I am a strategic executive operations consultant with over 15 years of experience partnering with C-suite leadership to drive organizational clarity, build scalable operating systems, and facilitate the alignment needed to move teams from strategy to execution. As a certified Project Management Professional (PMP) and Level 2 Certified Chief of Staff, I bring a structured, deliverable-focused approach to every engagement, combining deep expertise in workshop facilitation, organizational development, and executive operations with a track record of measurable results including 20% gains in leadership accountability, 60% improvement in priority alignment, and 100% participant satisfaction.

Aligned leaders care deeply about the people they work with, are committed to shared success, and pursue excellence through authentic leadership. 

This website is a space where I share perspectives, tools, and ideas that have made a meaningful difference for me and the leaders I have had the privilege of working with.

Aligned Leadership Blog

Aligned Annual and Quarterly Planning

Traditional annual and quarterly planning sessions typically take one of two forms: slide presentations or open boardroom discussions. Both fall short.

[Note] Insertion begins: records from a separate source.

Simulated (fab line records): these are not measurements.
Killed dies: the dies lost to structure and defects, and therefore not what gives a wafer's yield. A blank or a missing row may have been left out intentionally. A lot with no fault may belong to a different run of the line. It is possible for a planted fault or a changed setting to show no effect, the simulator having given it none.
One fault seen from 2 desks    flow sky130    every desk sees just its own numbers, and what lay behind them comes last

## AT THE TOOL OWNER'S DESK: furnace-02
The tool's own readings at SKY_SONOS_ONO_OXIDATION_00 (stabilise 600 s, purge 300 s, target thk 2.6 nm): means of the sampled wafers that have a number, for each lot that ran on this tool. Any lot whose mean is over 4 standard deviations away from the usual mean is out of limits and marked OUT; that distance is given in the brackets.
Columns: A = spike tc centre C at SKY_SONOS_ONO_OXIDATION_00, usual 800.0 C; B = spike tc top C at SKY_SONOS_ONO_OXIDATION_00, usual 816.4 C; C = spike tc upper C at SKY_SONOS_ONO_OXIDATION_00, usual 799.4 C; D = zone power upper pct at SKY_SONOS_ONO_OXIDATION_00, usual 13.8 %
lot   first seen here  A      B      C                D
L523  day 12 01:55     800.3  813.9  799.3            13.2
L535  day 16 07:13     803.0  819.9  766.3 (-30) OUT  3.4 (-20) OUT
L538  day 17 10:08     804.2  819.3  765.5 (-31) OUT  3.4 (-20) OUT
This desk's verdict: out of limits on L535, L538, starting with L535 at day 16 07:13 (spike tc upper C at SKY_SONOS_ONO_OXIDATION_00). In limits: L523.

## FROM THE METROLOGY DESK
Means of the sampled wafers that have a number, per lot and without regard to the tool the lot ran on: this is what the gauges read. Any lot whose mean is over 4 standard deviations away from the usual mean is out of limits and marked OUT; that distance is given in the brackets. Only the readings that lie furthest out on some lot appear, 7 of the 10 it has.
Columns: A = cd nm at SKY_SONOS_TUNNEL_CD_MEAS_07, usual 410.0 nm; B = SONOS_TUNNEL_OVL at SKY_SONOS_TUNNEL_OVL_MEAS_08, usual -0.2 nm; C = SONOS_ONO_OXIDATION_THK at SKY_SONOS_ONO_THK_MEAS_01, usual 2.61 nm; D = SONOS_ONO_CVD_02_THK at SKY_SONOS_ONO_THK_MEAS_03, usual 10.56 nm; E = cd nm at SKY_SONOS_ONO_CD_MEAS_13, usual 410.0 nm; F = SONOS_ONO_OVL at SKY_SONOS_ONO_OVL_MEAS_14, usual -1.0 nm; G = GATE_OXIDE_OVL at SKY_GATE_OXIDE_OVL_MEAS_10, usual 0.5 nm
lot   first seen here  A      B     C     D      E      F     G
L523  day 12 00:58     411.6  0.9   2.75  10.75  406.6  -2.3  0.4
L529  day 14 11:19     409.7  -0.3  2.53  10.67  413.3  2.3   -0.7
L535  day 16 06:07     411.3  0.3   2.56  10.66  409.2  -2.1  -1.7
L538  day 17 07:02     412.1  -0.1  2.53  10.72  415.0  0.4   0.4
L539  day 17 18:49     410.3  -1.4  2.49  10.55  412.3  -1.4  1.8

Consider slide presentations. If you have ever attended a workshop where colleagues lecture at you for multiple days, you may be familiar with the endurance that format requires. I once sat through three full days where presenter after presenter read their slides to a large group, so focused on their content that they never noticed half the room on their phones or staring blankly ahead. I remember looking around and thinking what a wasted opportunity. Here was a room full of highly skilled people with unique perspectives on what was working and what was not, yet there was no intentional conversation to help them surface their thinking, identify problems, align on solutions, or chart a path forward. The company had invested tens of thousands of dollars on a venue, meals, accommodations, and flights, and the only thing people left with was a few good meals and some information. Slide presentations are valuable when the goal is to share information in one direction. But when leaders are gathering to solve problems and align on shared priorities, they will not deliver results.

Boardroom discussions present a different set of challenges. Some leaders believe they do not need structured facilitation for planning. But if you have sat through a meeting where the two loudest people dominated the conversation, watched the discussion drift to irrelevant topics, or ended the session with nothing decided and no clear next steps, you already know this format has its limits.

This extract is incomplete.